I was talking about through hole components!

When taking components like that off, I would mask the outside area with silver foil and use a hot air gun with a vacuum component sucker at the ready.

I must admit I haven't considered, or seen the use of low melting point solder[1] to help component removal. His use of 320C air is what I would use to melt lead free solder. It would still melt adjacent plastic components. I wasn't impressed how he left the pads still with loads of solder. Perhaps I'm more generous with the braid and trim the end full of solder more often.

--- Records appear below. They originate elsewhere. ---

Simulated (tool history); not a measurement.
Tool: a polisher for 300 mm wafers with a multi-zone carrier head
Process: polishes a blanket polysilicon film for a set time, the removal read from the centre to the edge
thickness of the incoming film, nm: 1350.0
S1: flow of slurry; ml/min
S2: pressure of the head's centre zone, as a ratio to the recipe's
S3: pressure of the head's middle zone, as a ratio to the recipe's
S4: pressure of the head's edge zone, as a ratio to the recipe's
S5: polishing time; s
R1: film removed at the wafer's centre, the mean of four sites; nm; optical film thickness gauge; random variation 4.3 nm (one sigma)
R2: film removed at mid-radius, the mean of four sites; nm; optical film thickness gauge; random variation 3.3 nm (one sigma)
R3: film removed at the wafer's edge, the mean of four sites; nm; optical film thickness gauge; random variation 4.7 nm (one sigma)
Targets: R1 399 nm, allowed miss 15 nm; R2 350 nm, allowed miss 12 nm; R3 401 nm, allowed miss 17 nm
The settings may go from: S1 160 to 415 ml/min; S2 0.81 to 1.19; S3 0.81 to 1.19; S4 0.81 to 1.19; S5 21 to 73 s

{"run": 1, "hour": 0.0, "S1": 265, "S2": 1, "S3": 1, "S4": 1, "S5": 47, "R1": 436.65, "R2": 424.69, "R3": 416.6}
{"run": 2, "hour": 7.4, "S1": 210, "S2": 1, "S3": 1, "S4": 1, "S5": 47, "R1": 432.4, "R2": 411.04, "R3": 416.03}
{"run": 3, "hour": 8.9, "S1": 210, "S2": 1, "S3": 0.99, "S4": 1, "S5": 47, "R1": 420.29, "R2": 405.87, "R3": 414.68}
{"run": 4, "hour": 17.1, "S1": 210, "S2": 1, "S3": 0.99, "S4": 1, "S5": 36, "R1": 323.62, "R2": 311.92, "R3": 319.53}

[1] Roses metal sounds a good bet.
Reply to
Fredxxx

We've always put a bit of rubber pipe on it.

Andy

Reply to
Vir Campestris

All down to personal preference. I seldom use it. So I suppose the OP should try the various options ideally. I mostly use a soldering iron or hot air.

NT

Reply to
tabbypurr

I'd not be without my Pace desolder set. Basically, an iron with a hole down the middle of the bit connected to a vacuum pump. Invaluable if you do a lot. Think there are quite cheap ones available these days.

Reply to
Dave Plowman (News)

Have one, worked at first but when I tried to use it a month later it did not.

Reply to
F Murtz

Which is what most people do, but the problem is components with many legs which is why the sucker or wick.

Or heat joints together or in succession, bending the part over. etc etc.

Reply to
F Murtz

Many thanks everyone - plenty to go on there. I'll start with the wick-fluxing and see where that gets me.